Nunatsiaq Online
NEWS: Nunavut March 24, 2017 - 10:00 am

New energy efficient street lighting coming to Nunavut

QEC will install LED streetlights in four communities this year

NUNATSIAQ NEWS
Qulliq Energy Corp. will finish installing LED street lighting this year throughout Iqaluit, as well as in three other Nunavut communities. (PHOTO BY SARAH ROGERS)
Qulliq Energy Corp. will finish installing LED street lighting this year throughout Iqaluit, as well as in three other Nunavut communities. (PHOTO BY SARAH ROGERS)

Updated March 24, 1:20 p.m.

A Qulliq Energy Corp.-led pilot project will now see the light of day in four Nunavut communities, which are slated to get energy-efficient LED street lighting installed by the end of the year.

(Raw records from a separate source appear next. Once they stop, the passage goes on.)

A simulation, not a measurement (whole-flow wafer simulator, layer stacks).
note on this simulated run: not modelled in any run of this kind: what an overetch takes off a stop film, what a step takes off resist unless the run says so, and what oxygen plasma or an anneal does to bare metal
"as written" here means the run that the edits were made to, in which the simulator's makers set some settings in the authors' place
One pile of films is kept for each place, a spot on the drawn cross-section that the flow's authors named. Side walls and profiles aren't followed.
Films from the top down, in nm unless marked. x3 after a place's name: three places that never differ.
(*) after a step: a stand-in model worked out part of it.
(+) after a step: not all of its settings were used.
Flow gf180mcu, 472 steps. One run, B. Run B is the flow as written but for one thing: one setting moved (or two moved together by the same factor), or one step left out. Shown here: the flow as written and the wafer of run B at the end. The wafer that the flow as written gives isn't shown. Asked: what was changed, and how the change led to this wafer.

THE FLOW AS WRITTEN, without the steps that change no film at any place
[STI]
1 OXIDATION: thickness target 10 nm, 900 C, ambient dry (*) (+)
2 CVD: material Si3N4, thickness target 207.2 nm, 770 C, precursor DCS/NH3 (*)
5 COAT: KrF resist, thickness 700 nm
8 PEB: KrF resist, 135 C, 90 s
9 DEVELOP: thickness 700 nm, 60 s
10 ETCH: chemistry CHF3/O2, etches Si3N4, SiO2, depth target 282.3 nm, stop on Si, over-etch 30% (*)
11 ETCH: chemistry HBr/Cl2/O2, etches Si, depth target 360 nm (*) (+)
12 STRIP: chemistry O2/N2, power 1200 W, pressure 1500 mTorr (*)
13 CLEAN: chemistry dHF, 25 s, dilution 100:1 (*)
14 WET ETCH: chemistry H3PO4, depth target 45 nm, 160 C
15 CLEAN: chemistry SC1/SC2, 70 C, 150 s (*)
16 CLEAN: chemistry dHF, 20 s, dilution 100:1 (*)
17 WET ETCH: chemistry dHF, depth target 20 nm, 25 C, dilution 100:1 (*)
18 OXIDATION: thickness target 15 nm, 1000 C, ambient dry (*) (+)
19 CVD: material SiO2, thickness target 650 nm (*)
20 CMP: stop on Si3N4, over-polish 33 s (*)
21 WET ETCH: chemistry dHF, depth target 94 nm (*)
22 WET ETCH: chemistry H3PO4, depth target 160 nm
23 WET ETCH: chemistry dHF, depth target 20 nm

Iqaluit was the first Nunavut community to see light-emitting diode, or LED, street lighting when the QEC installed the modern lights from the Iqaluit airport to its Four Corners intersection in 2016.

Now, the energy corporation has announced plans to replace all of Iqaluit’s street lighting, along with lights in Rankin Inlet, Cambridge Bay and Kugluktuk, by the end of 2017.

“I am very pleased with QEC’s adoption of this environmentally friendly technology as not only will LEDs save money in the long-term, they also reduce our carbon footprint and improve road safety,” said Johnny Mike, Nunavut’s minister responsible for the QEC, in a March 22 release.

QEC first launched the LED street lighting pilot in 2015, which replaced conventional streets lights with 21 LED lights in Iqaluit to measure their performance.

The energy corporation found that, along with energy savings, the LED lights lasted up to five time longer than conventional lights, which translates into added savings in operational and maintenance costs.

The lights also cast a brighter glow on roadways which improves visibility for drivers during dark hours or bad weather.

The QEC estimated it would cost about $390,000 to replace all of Iqaluit’s street lighting.

The project has been funded in part by Indigenous and Northern Affairs Canada.

An earlier version of this story erroneously pegged the cost of streetlight replacement at $30,000.